24. Australian Driver Licence Model

The Australian Driver Licence model detects Australian state and territory driver's licence numbers across all eight issuing jurisdictions. Because each state uses a different format — ranging from purely numeric strings to alphanumeric combinations — the detector applies per-state regex patterns followed by false-positive filters rather than a single checksum. Tag: AU_DRIVER_LICENSE.

Tip

The tag, model, and dictionary are disabled by default; rules are enabled by default. To detect Australian driver licence numbers in your data, enable the following in the portal:

  • Tag: Enable the AU_DRIVER_LICENSE tag (Tags).
  • Model: Enable the Australian Driver Licence model, type AUSTRALIA_DRIVER_LICENSE_ML_MODEL (Models).
  • Dictionary: Enable the AU_DRIVER_LICENSE_KEYWORD dictionary if you use the strict rule (Dictionaries).
  • Rules: Ensure the Australian Driver Licence structured rules (e.g. "Australian Driver Licence", "Australian Driver Licence Strict") and the unstructured rule rule_au_driver_license are present and enabled (Rules).

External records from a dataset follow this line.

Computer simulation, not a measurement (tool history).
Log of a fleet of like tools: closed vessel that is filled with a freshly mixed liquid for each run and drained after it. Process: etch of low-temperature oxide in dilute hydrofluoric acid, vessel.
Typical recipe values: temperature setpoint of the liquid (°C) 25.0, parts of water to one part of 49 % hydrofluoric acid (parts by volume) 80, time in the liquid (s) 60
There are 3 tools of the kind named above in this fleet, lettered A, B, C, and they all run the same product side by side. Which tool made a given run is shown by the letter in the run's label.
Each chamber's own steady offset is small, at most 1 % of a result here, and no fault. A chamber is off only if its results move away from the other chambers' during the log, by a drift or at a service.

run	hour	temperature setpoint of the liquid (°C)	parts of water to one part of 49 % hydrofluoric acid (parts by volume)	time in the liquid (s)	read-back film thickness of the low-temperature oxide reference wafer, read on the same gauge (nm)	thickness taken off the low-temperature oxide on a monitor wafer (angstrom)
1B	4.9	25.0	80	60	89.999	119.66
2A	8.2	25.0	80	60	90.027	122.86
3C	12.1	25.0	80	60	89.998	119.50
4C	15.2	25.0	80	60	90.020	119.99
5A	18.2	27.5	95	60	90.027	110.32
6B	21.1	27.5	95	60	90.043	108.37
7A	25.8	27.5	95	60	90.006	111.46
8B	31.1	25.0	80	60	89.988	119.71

The model identifies Australian driver licence values based on the following criteria:

  • Format: Varies by state or territory. After stripping non-alphanumeric boundary characters, the cleaned value must be between 6 and 10 characters long. The table below summarises each jurisdiction's expected format:

    State / Territory Format summary Example shape
    New South Wales (NSW) 8 digits 50291837
    Victoria (VIC) 8–10 digits (typically 9) 502918374
    Queensland (QLD) 8 digits, leading zero 05029183
    South Australia (SA) 1 uppercase letter + 6 digits, or 7 digits A503917 / 5039172
    Western Australia (WA) 7 digits 5039172
    Tasmania (TAS) 6–8 digits (most commonly 7) 503917
    Australian Capital Territory (ACT) 8–9 digits 502918374
    Northern Territory (NT) 6–7 digits 503917
  • Validation: No check digit is defined for Australian driver licences. The detector instead rejects obvious filler and test patterns:

    • all-same digit sequences (e.g. 11111111)
    • fully ascending or descending digit sequences (e.g. 12345678, 87654321)
    • repeating block patterns (e.g. 12341234)
    • alternating two-digit patterns (e.g. 12121212)
    • inputs of 8 or more digits with fewer than 4 distinct digit characters
  • Keyword dictionary: The strict classification rule combines the detector with the AU_DRIVER_LICENSE_KEYWORD dictionary — which includes terms such as Australian Driver Licence, AU DL, au_driver_licence — to reduce false positives in structured data.
Parameter Type Default Description
STATES String Comma-separated whitelist of states/territories to detect. When set, only the listed states are active and all others are disabled. Values are case-insensitive (normalised to uppercase). Mutually exclusive with EXCLUDED_STATES — if both are provided, STATES is applied first (retain), then EXCLUDED_STATES (remove).
EXCLUDED_STATES String Comma-separated blacklist of states/territories to exclude from detection. By default all are included. Values are case-insensitive (normalised to uppercase).
MINIMUM_VALID_LENGTH Integer 6 Minimum length (alphanumeric characters only) for a valid licence number.
MAXIMUM_VALID_LENGTH Integer 10 Maximum length (alphanumeric characters only) for a valid licence number.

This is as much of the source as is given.